I’ve had my eye on getting some smoke grenades for a couple months and saving them for a shoot with my dragon priestess cosplay. I had been looking up ideas for creating an atmospheric effect involving smoke or vapour and decided on the coloured smoke emitting grenades. As I like to shoot outside usually far away from any hope of a power outlet for a smoke machine the self combusting grenades were my choice. The grenades are really handy, they self light after pulling a cord. No lighter or matches required. Originally designed for paintball tournaments and adopted by photographers they are heavily pigmented in multiple colours. I chose black and purple.


I’d recommend getting a helper to ignite the grenade and put it where it needs to go. They only give off smoke for 30 to 110 seconds and the photographer needs to be in position for the shot. Also the model needs to be prepared for the amounts of smoke these babies gulch out.



I had it in mind to get the smoke to come out of a hand made censer inspired by pottery and architecture I had seen in concept art for Skyrim. The first one we used was an extra large black smoke grenade that positively gulched so much smoke it was overwhelming. I was not prepared with the force by which it came out of the tube and how it wafted up into my robes and in my face. It also stained my costume black in some places but that shot was worth it! The stained washed out with some gentle soap and hand scrubbing.


photo by the smack photography



photo by the smack photography


Geoff of the Smack Photography describes what he likes about the smoke grenades.

The contours, shapes and textures that can be created with the right lighting. Adds another dimension to the image by using the shadows. Allows the viewer to experience more of a “3D” aspect to a flat or one dimensional image.


Sensing the direction of the wind and air currents is important for using these. Our second attempt had all the smoke rising into the air and disappearing almost right away with no lingering mists as the wind was blowing it away form us. Bye smoke, thanks for sticking around…
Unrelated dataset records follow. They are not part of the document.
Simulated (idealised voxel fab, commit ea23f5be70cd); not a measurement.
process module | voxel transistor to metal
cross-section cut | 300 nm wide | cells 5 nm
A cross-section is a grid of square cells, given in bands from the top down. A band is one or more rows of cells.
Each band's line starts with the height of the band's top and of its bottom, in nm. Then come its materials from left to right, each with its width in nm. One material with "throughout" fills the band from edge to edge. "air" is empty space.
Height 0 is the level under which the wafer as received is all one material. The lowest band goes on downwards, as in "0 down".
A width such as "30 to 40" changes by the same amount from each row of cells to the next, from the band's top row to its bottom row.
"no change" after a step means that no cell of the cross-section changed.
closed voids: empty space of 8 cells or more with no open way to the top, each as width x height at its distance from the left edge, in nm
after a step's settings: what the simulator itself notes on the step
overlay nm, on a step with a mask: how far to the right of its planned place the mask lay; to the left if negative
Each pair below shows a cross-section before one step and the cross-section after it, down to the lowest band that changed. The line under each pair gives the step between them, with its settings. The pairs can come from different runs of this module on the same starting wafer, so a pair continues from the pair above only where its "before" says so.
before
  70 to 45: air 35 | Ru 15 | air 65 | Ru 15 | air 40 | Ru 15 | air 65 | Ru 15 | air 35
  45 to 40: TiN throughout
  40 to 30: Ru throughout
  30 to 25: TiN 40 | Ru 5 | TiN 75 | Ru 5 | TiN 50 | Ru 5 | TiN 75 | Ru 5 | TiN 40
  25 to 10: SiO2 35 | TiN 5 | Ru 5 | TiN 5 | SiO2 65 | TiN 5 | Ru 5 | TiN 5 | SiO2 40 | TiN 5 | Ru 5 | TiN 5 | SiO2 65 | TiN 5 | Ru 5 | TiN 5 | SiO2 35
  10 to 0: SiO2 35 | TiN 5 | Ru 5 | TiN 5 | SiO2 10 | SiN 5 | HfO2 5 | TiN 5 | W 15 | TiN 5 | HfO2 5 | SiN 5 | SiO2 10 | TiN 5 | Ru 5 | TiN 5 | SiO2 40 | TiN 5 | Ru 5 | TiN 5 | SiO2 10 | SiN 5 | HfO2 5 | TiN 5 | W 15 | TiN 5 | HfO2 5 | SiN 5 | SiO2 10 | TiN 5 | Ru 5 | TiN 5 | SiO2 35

After the first few times we decided to ignite the last grenade and throw it under some fallen trees. This effect was much better, the smoke tendrils rose out from multiple points creating a larger field of purple haze that gradually lifted above into the trees for some beautiful shots. Even when it was faint it cast a purple hue into the air, adding a mysterious affect that I really loved.


photo by desiree marie


Some tips for using the coloured smoke grenades;


  1. Do not use them if surrounded by flammable material. They emit sparks when first ignited and can set your environment on fire.
  2. Get a friend to help. While the photographer and model are in position get the friend to ignite the grenade and put it where you want it.
  3. Get a few extra grenades and set them off before you start shooting. Then you’ll have a better sense of how the air currents are moving the smoke around.
  4. Don’t use them when its windy, the smoke will just get blown away.